Between Water and Duckworth Streets. Photo by Alex Pierson.
Second only to the CBTG’s deck, Solomon’s Lane is a choice spot for late night scenester-watching as show-goers pour out of The Ship for a smoke. The artists, musicians, and writers you see in the wee hours are merely carrying the area’s tradition of making and breaking the rules—a tradition which began back in the 1900s, when the Times newspaper took over the building that once stood in the empty parking lot below The Ship.
At the time, the lane was called Johnny Powers’ Lane, named after the blacksmith who owned the building before The Times. When The Times was replaced by The Evening Telegram, the bustling activity of newsboys collecting their morning bundles prompted the city to rename it Telegram Lane.
Across from The Evening Telegram, the Newfoundland Clothing Company was located in what is now CompuCollege. In the late 1800s and early 1900s, the smaller shops nearby were host to a rotating number of businesses: liquor stores, a two-cent photo shop, an art school, and a ladies reading room. These shops likely catered to the many women working at the Clothing Company. On Water Street, beside the lane, what is now Oliver’s Restaurant was then a key meeting spot for suffragettes.
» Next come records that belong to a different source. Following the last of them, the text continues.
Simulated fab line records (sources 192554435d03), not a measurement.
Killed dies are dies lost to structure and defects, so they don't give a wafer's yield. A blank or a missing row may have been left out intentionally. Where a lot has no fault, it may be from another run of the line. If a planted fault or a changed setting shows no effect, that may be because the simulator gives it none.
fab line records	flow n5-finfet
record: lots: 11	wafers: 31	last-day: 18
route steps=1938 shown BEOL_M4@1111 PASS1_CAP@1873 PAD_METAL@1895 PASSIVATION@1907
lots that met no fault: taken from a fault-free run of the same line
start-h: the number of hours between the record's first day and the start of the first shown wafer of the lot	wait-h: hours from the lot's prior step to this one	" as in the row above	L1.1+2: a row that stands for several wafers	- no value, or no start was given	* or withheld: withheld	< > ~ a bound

Eventually, wooden steps were cast in concrete, and the lane shifted towards offices, retail and nightlife. In the 80s, after the demolition of the Telegram building, the lane was officially named after Simon Solomon, one of the first known emigrants to Newfoundland of Jewish heritage. A watchmaker who emigrated from England in 1792, he set up a shop between Parson’s and Scanlon’s lanes. From that shop, he also distributed the mail, and became Newfoundland’s first post master.
Many older gay residents of St. John’s will remember Solomon’s, an early 90s dance club where Home on Water now resides. Home’s owner can still point out stool and bar marks which darken the wooden floors. “Our kid’s section used to be the DJ booth,” he says.